As it looks to deploy its cloud-based Spectrum Guide across the newly acquired footprints of Time Warner Cable and Bright House Networks, Charter Communications said it plans to push customer self-installation.
“In 2017, the all-digital project at Time Warner Cable and Bright House markets will use the Charter all-digital strategy, which uses fully functioning two-way set-top boxes with video on demand and advanced guide functionality on every TV outlet,” said Charter President and CEO Tom Rutledge to investors during the MSO’s second-quarter earnings call this week. “We expect the project to be completed by 2018. We will also extend our practice of performing electronic connections instead of physical truck rolls as we go all-digital, allowing us to fully scale our self-installation and self-service practices.”
Like Comcast, Charter already offers a self-installation option to customers across its legacy footprint. It hasn’t said at this point how many new subscribers are choosing the self-install option.
Rutledge and his team were making their first earnings call since Charter closed its purchases of TWC and Bright House. The chief executive also addressed the company’s “in-sourcing” campaign, pulling service operations back from domestic and overseas vendors.
“The process of in-sourcing will take several years, and will require that we hire 20,000 people, train them and equip them with trucks, tools and test equipment and house them in new and expanded facilities,” Rutledge said. “That process has already started as we are building Charter's first Spanish language call center in McAllen, Texas with approximately 600 seats.

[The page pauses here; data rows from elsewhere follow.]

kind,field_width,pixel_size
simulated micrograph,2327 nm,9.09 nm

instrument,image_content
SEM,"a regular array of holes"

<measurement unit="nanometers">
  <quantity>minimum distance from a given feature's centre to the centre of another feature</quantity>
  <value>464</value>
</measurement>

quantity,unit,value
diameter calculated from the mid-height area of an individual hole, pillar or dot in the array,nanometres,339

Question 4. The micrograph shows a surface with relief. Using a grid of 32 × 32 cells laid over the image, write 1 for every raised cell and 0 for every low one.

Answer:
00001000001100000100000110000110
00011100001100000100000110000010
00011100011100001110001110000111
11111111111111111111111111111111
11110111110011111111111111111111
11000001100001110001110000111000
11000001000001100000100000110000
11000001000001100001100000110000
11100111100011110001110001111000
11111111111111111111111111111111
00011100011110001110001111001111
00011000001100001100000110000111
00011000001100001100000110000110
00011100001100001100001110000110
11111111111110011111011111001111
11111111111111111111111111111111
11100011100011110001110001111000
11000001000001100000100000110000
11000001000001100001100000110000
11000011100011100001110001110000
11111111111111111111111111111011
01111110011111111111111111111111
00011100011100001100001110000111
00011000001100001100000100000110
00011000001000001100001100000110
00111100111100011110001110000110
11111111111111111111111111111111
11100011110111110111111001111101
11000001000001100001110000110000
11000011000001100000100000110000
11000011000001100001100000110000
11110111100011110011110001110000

Charter reported improving customer metrics across the three newly combined companies. Notable, however, was the loss of 73,000 Bright House video customers in the second quarter – a high number for a Florida-situated operation that serves less than 2 million customers.
Asked by analysts if he was surprised that there is so much churn in the Bright House footprint, Rutledge said he was aware of the migratory nature of Florida customers – “snowbirds” he called them – before Charter paid $10.4 billion for the privately held company.
“I wouldn't say that I'm surprised by anything,” he said. “We have a pretty good visibility into these businesses … I knew about seasonality in Florida, having managed those assets in the past, with snowbirds and so forth. And I would say that the pricing and packaging and the variability of offers is the most interesting opportunity to fix quickly. It creates a lot of activity and confusion in the marketplace both for the consumer and for the employees of the company.”